Yet the concerts were not about dutiful covers of Bowie’s hits, many of which went unplayed. In fitting remembrance of Bowie -- who stayed cutting edge until the end rather than sliding into a cliche of an aging rocker -- the artists looked for new ways to explore his vast work.
Musician Marcus Mumford performs at The Music of David Bowie tribute concert at Radio City Music Hall on Friday in New York. (AP-Yonhap)
The Flaming Lips -- disciples of early Bowie in their flamboyance and fascination with space -- put on some glam showmanship, even though the Oklahoma band is more about irony than Bowie's theatrical character-playing.
In a faithful cover of “Life on Mars?,” Flaming Lips frontman Wayne Coyne donned a flowing scarf covered with flashing neon like a bursting waterfall, all while singing piggyback atop a man in a Chewbacca costume.
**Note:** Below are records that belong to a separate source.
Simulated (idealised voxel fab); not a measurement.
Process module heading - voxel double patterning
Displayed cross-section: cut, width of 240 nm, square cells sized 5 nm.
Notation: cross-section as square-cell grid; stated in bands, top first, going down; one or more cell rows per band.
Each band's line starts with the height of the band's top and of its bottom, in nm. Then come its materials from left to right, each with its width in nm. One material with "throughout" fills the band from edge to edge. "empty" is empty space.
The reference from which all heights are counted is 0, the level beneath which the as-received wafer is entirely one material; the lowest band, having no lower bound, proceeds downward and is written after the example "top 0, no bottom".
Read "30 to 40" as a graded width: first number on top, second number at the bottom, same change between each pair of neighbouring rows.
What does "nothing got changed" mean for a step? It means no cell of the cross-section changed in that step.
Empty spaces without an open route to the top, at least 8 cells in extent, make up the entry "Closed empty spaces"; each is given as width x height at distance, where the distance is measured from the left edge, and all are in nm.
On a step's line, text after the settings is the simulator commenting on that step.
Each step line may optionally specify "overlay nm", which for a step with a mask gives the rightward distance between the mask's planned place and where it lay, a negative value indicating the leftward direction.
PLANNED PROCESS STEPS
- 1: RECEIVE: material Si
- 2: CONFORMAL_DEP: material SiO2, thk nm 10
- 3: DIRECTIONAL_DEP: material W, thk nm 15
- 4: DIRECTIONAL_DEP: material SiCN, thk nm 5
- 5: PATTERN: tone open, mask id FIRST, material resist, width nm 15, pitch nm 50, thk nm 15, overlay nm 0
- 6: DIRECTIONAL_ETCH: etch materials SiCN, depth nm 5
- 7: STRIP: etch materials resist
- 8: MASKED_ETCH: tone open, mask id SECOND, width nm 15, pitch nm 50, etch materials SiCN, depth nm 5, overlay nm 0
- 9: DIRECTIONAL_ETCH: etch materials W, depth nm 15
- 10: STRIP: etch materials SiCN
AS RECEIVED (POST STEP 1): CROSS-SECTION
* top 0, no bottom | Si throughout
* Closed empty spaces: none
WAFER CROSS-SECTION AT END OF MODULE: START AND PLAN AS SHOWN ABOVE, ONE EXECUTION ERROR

Another experimental rocker, Joseph Arthur, offered the most provocative performance, deploying his trademark fuzzy pedals on “The Man Who Sold the World” before crouching before his guitar like Jimi Hendrix and hoisting a US flag that, in a brief glimpse, revealed a scribbled profanity against Donald Trump.
Artists who offered comparatively straightforward covers included Blondie, The Pixies and Perry Farrell of Jane’s Addiction, while jazz fusionist Esperanza Spalding picked the challengingly ambiguous “If You Can See Me.”
Grunge godfather J. Mascis of Dinosaur Jr. performed his cover of “Quicksand” -- a rare piece in which he trades ultra-distortion for an acoustic guitar -- and brought on Sean Lennon to play lead guitar at Radio City.
Even though Bowie lived in New York for his final years, his family has chosen not to participate in any public memorial and, according to his will, planned to scatter his ashes in Bali.